How to survive small town life as a Language Assistant

How to survive small town life as a Language Assistant Lunéville Château, Nancy-Metz by Paul Cone

This article was written by Olivia Hill, published on 13th June 2013 and has been read 5915 times.

As a Language Assistant there is no guarantee of being placed in a city even if it was your first choice. Living in a small town could however be one of the best parts of your year abroad experience... I received my arrêté de nomination in early June and excitedly googled the name of my future hometown - Lunéville, Nancy-Metz region. So I found out that Lunéville has a population of 20,000 - just a little bit less than Nancy’s 105,000, the city I had hoped for. But over the course of the 7 months I really did grow to love living in a small town along with its (sometimes bizarre) idiosyncrasies.

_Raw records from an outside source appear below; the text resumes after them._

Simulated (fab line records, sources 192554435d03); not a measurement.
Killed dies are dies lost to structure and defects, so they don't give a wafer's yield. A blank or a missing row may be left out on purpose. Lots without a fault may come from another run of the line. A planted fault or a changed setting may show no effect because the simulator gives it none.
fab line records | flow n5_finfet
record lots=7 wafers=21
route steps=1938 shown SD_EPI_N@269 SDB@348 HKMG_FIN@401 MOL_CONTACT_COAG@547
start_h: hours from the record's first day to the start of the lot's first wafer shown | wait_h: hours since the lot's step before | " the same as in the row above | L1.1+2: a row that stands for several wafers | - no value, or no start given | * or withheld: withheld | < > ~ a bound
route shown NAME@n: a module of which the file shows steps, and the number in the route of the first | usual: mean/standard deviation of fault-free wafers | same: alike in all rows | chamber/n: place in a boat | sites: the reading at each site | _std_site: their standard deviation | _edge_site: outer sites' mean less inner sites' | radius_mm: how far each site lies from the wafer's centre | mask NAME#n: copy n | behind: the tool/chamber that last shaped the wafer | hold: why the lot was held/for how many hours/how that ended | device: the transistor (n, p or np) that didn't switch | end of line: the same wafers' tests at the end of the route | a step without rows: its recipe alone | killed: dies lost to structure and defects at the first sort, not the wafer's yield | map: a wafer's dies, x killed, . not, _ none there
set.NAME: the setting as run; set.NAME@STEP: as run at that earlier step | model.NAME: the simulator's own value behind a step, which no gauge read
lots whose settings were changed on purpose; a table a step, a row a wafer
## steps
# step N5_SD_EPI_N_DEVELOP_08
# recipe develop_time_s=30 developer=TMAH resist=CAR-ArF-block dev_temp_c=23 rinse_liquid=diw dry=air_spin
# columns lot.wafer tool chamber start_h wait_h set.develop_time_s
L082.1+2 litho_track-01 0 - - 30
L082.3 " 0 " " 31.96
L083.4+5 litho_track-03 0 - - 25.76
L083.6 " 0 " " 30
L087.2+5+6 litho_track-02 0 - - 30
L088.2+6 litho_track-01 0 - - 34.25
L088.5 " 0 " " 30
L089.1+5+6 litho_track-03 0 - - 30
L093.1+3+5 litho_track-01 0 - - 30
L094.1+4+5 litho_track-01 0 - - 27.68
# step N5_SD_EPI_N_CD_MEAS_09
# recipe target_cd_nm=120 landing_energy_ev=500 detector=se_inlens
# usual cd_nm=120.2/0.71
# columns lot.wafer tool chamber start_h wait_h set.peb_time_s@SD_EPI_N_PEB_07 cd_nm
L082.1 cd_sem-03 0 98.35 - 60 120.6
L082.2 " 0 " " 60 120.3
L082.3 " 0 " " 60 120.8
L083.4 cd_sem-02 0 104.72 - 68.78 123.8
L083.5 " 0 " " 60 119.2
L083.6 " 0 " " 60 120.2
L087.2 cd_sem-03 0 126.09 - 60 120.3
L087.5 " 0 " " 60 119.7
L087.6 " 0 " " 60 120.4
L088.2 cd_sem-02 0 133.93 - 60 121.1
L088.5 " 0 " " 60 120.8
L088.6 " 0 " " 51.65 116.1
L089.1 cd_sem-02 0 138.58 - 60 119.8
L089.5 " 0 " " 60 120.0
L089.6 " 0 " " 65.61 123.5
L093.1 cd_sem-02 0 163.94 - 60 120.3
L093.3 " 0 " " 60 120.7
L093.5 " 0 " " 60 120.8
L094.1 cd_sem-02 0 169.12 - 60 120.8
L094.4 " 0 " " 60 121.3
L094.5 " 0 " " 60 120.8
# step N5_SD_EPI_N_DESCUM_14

So here are my top tips for surviving in a small town

1. Make contact as early as possible with other assistants in your area.

The training day in the first week for all assistants in your region is a good chance to meet people who might become some of your best friends. The Facebook groups from the British Council and also for individual regions can be invaluable for lesson ideas, support and information.


2. It’s important to keep busy and go to your nearest big town.

Nancy was a 20 minute walk and then a 20-35 minute train away but it had French and English cinemas, great restaurants, nightlife, good shops and crucially, lots of assistants! So make friends and then find someone who’s willing to let you sleep on their floor every now and then!


3. Establish a good routine early on.

Whether through volunteering, getting a part-time job in town or taking classes at the Maison de la Culture et Jeunesse it’s important to fill your time with things you enjoy! I volunteered more hours with the European Section of my lycée for example . I mentioned tuition to a teacher and found 4 sessions of tutoring a week which was great for giving my week more structure (plus good money and speaking French with the parents!)

4. The more rural your town the more you’ll have to think about travel arrangements.

Find out when your last train/bus home are (and whether it’s different at the weekend) and pick up a paper timetable at the station. French timetables can be confusing with the jours fériés etc and sometimes trains do seem to disappear that you were sure existed when you looked it up – so always double check.


5. Befriend your teachers!

It’s also possible to get introduced to their children who might be around your age (though I was younger than some of my teachers’ kids!). And say yes to any invitations you get, dinner at someone’s house really makes you feel a part of a community rather than just ‘the assistant’.


6. Get in the loop.

It can be useful to drop by the town’s tourist information office in your first week to find out more about what’s going on, any festivals, markets etc that you might not necessarily find out about by word of mouth.

7. Team up!

I had been told that there would be a German, Spanish and probably another English assistant in my lycée as had been the case the year before but because of budget cuts I was the only assistant in the end. I think it’s important to find somebody to live with, whether they’re French, British or any other nationality as it’s a great support when you inevitably have a bad day and just need someone to talk to. So try to make contact with as many people as possible.


8. Commute to work!

Another thing to consider is you don’t necessarily have to live in your small town. If there are two of you in small towns living alone, you could look into living together and one of you commuting – yes, it means a potentially long commute in the morning but with a sympathetic timetable it’s definitely possible and could benefit both of you.


9. Use your rural life to your advantage!

Your accommodation will probably be pretty cheap (my lycée flat was €20 a month with CAF) so use your extra funds to travel as much as possible. And grit your teeth when you’re paying yet again for the train just to go shopping!


10. Accept that you stand out.

People will probably figure out you’re English fairly early on, but it’s nice to be recognised as ‘l’anglaise’ in the bakery. Equally your uniqueness means you’ll probably speak more French. Plus no one else will have had the same experience as you. The self-dependency you gain will stand you in good stead for your final year and particularly for finding a job after uni.

Hopefully these tips help in settling into a small town and making the best of your year abroad… Bonne chance!